The Company has one operating segment with one business activity, providing solar energy services and products to customers. The Company’s chief operating decision maker (“CODM”) is its Chief Executive Officer, who manages operations on a consolidated basis for purposes of allocating resources. When evaluating performance and allocating resources, the CODM reviews financial information presented on a consolidated basis.

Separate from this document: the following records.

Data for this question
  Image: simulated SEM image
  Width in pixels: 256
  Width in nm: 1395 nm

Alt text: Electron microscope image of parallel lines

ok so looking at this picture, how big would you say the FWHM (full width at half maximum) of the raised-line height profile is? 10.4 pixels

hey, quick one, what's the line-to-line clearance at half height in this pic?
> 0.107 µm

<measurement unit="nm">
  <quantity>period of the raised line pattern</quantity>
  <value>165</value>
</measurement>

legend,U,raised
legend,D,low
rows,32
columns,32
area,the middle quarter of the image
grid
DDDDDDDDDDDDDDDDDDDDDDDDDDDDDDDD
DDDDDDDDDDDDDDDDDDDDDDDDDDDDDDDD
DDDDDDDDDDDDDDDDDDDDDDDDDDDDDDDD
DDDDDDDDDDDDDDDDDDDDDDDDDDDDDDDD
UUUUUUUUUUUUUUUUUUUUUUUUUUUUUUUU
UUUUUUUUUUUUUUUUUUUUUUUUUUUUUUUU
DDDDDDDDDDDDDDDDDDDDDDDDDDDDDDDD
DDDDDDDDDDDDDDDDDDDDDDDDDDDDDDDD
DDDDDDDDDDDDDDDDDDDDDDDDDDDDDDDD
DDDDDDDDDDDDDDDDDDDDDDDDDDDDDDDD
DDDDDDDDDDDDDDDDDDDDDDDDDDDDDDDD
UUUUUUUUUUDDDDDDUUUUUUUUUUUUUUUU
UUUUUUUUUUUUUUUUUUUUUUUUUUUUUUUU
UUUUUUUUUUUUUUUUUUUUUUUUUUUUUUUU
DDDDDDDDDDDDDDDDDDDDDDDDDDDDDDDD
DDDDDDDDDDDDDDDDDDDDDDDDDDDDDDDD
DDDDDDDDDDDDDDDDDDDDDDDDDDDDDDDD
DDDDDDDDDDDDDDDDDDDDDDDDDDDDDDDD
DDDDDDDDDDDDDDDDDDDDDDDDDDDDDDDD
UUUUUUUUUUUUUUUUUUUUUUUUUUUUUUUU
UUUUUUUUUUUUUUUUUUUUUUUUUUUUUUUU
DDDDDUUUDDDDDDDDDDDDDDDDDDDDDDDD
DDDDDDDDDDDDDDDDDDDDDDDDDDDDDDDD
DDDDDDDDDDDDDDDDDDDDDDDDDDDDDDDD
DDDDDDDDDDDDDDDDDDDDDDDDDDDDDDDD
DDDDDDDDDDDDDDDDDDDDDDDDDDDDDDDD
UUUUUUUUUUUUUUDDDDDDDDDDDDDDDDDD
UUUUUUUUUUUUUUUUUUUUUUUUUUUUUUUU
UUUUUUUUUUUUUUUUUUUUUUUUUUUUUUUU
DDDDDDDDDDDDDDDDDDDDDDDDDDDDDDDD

Revenues from external customers (including, but not limited to homeowners) for each group of similar products and services are as follows (in thousands):

 

 

 

Three months ended September 30,

 

 

Nine months ended September 30,

 

 

 

2016

 

 

2015

 

 

2016

 

 

2015

 

Operating leases

 

$

34,144

 

 

$

23,688

 

 

$

92,451

 

 

$

63,735

 

Incentives

 

 

9,006

 

 

 

7,962

 

 

 

30,633

 

 

 

24,681

 

Operating leases and incentives

 

 

43,150

 

 

 

31,650

 

 

 

123,084

 

 

 

88,416

 

 

 

 

 

 

 

 

 

 

 

 

 

 

 

 

 

 

Solar energy systems

 

 

27,585

 

 

 

9,890

 

 

 

93,655

 

 

 

22,724

 

Products

 

 

41,298

 

 

 

41,060

 

 

 

116,575

 

 

 

93,827

 

Solar energy systems and product sales

 

 

68,883

 

 

 

50,950

 

 

 

210,230

 

 

 

116,551

 

Total revenue

 

$

112,033

 

 

$

82,600

 

 

$

333,314

 

 

$

204,967

 

 

Fair Value of Financial Instruments

Fair Value of Financial Instruments

The Company defines fair value as the exchange price that would be received for an asset or an exit price that would be paid to transfer a liability in the principal or most advantageous market for the asset or liability in an orderly transaction between market participants on the measurement date. The Company uses valuation techniques to measure fair value that maximize the use of observable inputs and minimize the use of unobservable inputs. The FASB establishes a three-tier fair value hierarchy for disclosure of fair value measurements as follows:

 

Level 1—Inputs are unadjusted, quoted prices in active markets for identical assets or liabilities at the measurement date;

 

Level 2—Inputs are observable, unadjusted quoted prices in active markets for similar assets or liabilities, unadjusted quoted prices for identical or similar assets or liabilities in markets that are not active, or other inputs that are observable or can be corroborated by observable market data for substantially the full term of the related assets or liabilities; and

 

Level 3—Inputs that are unobservable, significant to the measurement of the fair value of the assets or liabilities and are supported by little or no market data.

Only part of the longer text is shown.